That’s good news for households in western Montana that often buy hundreds of gallons of propane annually to heat their homes through the winter months.

It’s also a big change from last winter when propane prices spiked as supplies nationwide dwindled following unexpected cold in some parts of the country and a variety of other issues.

This New Year’s Eve, the cost of propane was $1.90 a gallon in Victor.

That’s 82 cents lower than last year’s price at this time. Last winter, propane prices at the Victor operation topped out at just a little over $3 a gallon.

In some places in the country, propane costs soared to upwards of $7 a gallon last winter.

The unusually cold weather in the eastern part of the U.S. combined with wet crops in the Corn Belt, which required a lot of propane to dry, to push inventories down last winter. Antrim said there were also some distribution problems caused by changes in pipeline use that impacted propane supplies.

“It was sort of a perfect storm that drove prices up really, really high,” he said. “This year the situation is quite the opposite. Inventories are way high and exceed the five-year average by quite a bit, even after quite a bit of winter heating has already occurred.”

“The cost of propane has been dropping drastically over the past couple of months, just like fuel and crude oil,” Antrim said. “If you asked me a month ago if I thought prices would drop this low, I would have had to say no.”


For Montana residents dependent on the state’s Low Income Energy Assistance Program, that drop in propane costs will make for a more comfortable and stress-free winter, said Vickie Hando of the state’s Human Resources Development Council.

Every year, the program provides low-income residents with a certain amount of funding to help offset their heating costs, based on factors like the size of home, number of occupants and income.

“The drop in the cost of propane will mean that they will be able to stay warmer this winter,” Hando said. “With the really cold temperatures that we’ve been experiencing here lately, it’s really a big deal for people.”

Kevin Ernst of Alpha Propane said it’s been a decade since propane prices were this low in the winter months.

“Back in 2003, we had pretty good prices,” he said. “The difference this year is that we had unusually high prices last year and unusually low prices now.”

Currently, national inventories of propane are estimated to be about 64 percent above where they were last year.
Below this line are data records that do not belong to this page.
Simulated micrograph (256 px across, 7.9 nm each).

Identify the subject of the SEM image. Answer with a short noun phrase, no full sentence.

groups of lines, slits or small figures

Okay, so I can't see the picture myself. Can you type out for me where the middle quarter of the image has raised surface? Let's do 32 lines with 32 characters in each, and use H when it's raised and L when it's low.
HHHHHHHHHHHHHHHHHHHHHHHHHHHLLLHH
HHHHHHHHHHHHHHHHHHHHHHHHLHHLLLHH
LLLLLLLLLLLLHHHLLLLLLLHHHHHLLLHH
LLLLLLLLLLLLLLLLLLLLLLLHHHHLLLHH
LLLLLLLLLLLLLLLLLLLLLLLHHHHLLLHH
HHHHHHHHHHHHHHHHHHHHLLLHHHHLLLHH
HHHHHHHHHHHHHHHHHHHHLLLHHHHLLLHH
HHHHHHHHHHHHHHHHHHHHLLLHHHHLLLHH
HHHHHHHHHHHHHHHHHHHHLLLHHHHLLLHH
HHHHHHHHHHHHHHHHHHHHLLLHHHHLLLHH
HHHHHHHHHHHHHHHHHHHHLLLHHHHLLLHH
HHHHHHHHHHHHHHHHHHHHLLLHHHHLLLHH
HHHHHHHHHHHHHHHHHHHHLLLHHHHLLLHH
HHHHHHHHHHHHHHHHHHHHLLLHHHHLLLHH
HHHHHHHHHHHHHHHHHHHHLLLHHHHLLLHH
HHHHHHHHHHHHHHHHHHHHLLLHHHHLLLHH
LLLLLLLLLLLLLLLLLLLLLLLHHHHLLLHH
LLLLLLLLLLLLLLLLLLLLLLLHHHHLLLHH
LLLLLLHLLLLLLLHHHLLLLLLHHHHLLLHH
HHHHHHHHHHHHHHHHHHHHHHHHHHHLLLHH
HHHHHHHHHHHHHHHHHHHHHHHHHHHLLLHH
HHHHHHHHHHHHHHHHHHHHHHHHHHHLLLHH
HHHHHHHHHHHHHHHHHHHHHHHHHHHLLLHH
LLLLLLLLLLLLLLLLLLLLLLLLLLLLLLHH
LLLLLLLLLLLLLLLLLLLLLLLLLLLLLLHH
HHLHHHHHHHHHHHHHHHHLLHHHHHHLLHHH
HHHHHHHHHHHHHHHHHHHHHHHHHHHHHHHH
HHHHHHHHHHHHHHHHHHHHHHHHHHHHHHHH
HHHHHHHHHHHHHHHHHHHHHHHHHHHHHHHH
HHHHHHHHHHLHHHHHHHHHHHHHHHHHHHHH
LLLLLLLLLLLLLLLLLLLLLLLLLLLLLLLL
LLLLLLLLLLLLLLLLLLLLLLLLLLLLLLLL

“I think there is a lot of pressure out there to push propane prices down,” Ernst said. “I don’t think people are going to be buying propane at 50 cents a gallon, but I think it may come down a little bit before it stabilizes.”

Ernst said it’s always good for the consumer to shop around for propane and heating oil.

“Propane prices do not follow tit for tat with gasoline and diesel,” he said. “They aren’t tied as tight as you might think. They are handled and distributed differently.”